Although many innovators are hailed for their ability to go against the grain (think Steve Jobs, Nikola Tesla and J K Rowling) when it comes to investments, most people tend to follow the crowds. After all, there’s safety in numbers and, when it’s your money on the line, safety is the name of the game.
However, by following the investment crowd you may be missing an opportunity reap rewards and diversify your portfolio. In this article we cover what contrarian investing is, who’s doing it and why it may be worth the risk.
What is contrarian investing and how does it work?
Contrarian investing is a style of investing where people actively go against market trends. A contrarian investor will usually enter the market by buying when most are selling or selling when most are buying. While others will exhibit a negative sentiment towards an investment, thus pushing the price down, a contrarian investor will see an opportunity to purchase below market value before the share price increases.
Baron Rothschild, he of the Rothschild banking family, is credited with saying “Buy when there’s blood in the streets, even if the blood is your own.” He should know. Rothschild made a fortune buying in the panic that followed the Battle of Waterloo against Napoleon. And they haven’t done too badly since.
Investing far from the maddening crowd
Contrarian investors have an inherent belief that the market over-reacts to good and bad news, and aims to take advantage of this. They view short term movements in share price as misrepresentative of a company’s long term fundamentals. So by buying an investment that is under-priced by the market today, the contrarian investor creates the possibility for large returns if the investment comes back into favour. Equally, if a company has some positive news and their share prices jumps up, a contrarian investor may view this as being the perfect time to sell before the share price drops back to a more realistic level.
Contrarian investors make their best investments during times of turmoil for the markets. The 45% drop in the bear market in 1973-74, the ‘Black Monday’ crash of 1987 and the 9/11 attacks of 2001 all resulted in sizeable market drops. These were some of the times when contrarians found their best investments.
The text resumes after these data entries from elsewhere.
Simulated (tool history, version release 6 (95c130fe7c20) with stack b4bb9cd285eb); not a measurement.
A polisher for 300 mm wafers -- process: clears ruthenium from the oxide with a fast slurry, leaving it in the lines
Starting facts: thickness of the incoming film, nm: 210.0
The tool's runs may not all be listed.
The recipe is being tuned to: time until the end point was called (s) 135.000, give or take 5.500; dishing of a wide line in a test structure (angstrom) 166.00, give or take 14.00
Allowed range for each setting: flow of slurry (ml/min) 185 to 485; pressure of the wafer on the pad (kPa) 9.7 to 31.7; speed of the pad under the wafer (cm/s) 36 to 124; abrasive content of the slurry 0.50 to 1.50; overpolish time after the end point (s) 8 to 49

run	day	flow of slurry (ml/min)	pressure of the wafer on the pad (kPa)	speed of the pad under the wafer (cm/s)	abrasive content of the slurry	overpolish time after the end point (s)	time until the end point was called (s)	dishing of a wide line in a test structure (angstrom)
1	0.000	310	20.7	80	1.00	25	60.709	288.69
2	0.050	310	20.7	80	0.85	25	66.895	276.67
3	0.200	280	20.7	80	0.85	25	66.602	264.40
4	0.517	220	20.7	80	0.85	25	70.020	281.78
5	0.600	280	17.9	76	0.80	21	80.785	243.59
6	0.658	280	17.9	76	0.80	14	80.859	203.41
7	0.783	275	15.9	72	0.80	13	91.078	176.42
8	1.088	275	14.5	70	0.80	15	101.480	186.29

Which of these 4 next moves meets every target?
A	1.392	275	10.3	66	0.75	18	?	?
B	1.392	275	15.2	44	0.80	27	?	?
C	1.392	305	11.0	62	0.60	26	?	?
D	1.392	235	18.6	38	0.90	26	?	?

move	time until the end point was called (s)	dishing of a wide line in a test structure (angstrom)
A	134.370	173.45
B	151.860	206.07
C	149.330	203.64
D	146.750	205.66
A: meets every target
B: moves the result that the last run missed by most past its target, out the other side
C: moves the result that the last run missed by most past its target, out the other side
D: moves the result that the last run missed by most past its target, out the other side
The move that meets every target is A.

After the September 11th terrorist attacks, for example, the world stopped flying. Within a year, Boeing (BA), one of the world’s largest builders of commercial aircraft, saw their stock bottom out. A contrarian investor would have invested at this moment as, from there, it rose more than four-times in value over the next five years. Although September 11th soured market sentiment about the airline industry for a period of time, those who were willing to bet that Boeing would survive were well rewarded.
Some of the most famous names in investing are contrarian investors. Warren Buffet’s famous mantra “Be careful when others are greedy. Be greedy when others are fearful” perfectly encapsulates the contrarian way of thinking. At the height of the 2008 financial crisis, Buffett advised investors to buy into American companies like Goldman Sachs. Ten years later, Goldman’s stock had risen 196%.
Other examples of contrarian investors include David Dreman, author of Contrarian Investment Strategies: The Next Generation and Michael Burry, the hedge fund owner who shorted the subprime market and was later portrayed by Christian Bale in The Big Short.
What are the risks?
As with all investments, the markets are not always rational and can sometimes act in ways that don’t represent the fundamentals for long periods of time. Contrarian investors would argue that owning out of favour assets that have strong fundamentals but are trading below their intrinsic value is a low risk / high reward strategy, while others would say there is a reasonable amount of risk involved. Although purchasing an investment at a price below its intrinsic value may seem like a great opportunity, there’s no guarantee it will reach a higher value. Just ask any investor who bought into companies like Kodak, Nokia Dell and Blackberry thinking they were sitting on promising contrarian opportunities.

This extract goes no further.